Gita, Chapter # 2, Samkhya Yoga:
Swamiji starts off by reminding us that Vyasa now presents Arjuna as a seeker of moksha. The fundamental human problem characterized by Raga (Likes), Dvesha (Dislikes) and Moha (delusion) is also called Samsara. Due to attachment, when we lose a person or an object, it causes us Shoka. In this state of Shoka our mind loses its discriminating faculty and is called Moha. This is the situation faced by Arjuna in battlefield. While we try making adjustments to the external world to solve such an internal problem, it only acts as a palliative or a first aid rather than as a remedy. In such a situation the aggrieved person should discuss his helplessness in solving the problem, and this state of helplessness is called Karpanya bhava or Dainya bhava. While Arjuna has discovered his problem he has not yet arrived at the helpless stage, the second stage of problem solving.
Arjuna says: If I fight and kill my two Gurus, I will only remember how they struggled and died in battle. Every moment I will remember how I killed Bhishma and Drona. My other option is not to fight and retire to the forest, where I will have to live on alms.

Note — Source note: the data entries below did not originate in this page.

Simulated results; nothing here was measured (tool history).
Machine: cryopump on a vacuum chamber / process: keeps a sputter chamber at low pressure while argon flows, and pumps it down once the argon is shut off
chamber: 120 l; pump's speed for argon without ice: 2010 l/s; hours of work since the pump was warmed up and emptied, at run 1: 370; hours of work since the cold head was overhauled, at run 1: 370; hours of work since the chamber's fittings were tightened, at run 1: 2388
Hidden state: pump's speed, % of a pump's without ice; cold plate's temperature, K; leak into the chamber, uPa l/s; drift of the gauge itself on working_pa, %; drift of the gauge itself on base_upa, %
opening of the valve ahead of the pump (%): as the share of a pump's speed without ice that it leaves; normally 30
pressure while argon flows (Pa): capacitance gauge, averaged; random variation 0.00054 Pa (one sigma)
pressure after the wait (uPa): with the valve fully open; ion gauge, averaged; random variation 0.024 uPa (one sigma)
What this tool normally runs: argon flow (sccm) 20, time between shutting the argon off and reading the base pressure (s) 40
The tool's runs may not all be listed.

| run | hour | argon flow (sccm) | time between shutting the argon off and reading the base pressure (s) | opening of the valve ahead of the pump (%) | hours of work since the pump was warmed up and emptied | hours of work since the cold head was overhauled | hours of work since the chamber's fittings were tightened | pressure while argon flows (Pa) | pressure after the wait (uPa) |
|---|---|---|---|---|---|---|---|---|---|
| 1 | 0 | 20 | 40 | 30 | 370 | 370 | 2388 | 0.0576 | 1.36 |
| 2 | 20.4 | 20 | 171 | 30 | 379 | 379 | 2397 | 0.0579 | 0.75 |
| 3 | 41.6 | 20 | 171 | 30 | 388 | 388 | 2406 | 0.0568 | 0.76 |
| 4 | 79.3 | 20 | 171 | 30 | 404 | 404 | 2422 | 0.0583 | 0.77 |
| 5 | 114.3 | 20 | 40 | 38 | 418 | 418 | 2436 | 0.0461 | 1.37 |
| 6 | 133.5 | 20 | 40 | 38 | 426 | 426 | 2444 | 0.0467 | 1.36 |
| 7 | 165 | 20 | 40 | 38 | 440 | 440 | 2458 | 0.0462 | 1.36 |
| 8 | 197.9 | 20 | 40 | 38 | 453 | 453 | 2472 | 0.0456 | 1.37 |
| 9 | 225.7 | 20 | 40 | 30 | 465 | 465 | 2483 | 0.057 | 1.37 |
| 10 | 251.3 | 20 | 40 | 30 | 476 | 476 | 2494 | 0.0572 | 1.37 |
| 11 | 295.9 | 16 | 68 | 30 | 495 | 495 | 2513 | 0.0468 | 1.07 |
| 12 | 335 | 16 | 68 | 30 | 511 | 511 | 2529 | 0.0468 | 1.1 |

Swamiji says Arjuna has to decide which course of action to take. He chooses Adharma. He feels he will be better off living in forest, on alms. For a Kshatriya and Grihastha, Bhiksha is not allowed. Giving up one’s Sva-Dharma is also a sin. Here Arjuna is giving up his Kshatriya Dharma, by not fighting. Furthermore, by planning to retire to the forest and begging for alms, he is taking up somebody else’s dharma, which is yet another papam. Swamiji says, Sri Krishna is still quiet, as Arjuna has not yet asked him for help.
Shloka # 6:
Arjuna says: I am in a big conflict because my own cousins are arraigned against me. By killing these people, we will not like to live in this world, as they are both kith and kin. We are not even sure if they will defeat us or we will defeat them. I am not objective enough to analyze the situation. So, I need your help. We do not know what to do? Victory over them or their victory over us, which to accept? In this, if I fight, it is dharma, a plus, however, Guru Vadham, is a minus point. Also, having to live in the forest and on alms is another minus point.
Shloka # 7:
Swamiji says human being is born ignorant. Ignorance is not a sin. We are “Self” ignorant as well. Perpetuation of ignorance is, however, a sin.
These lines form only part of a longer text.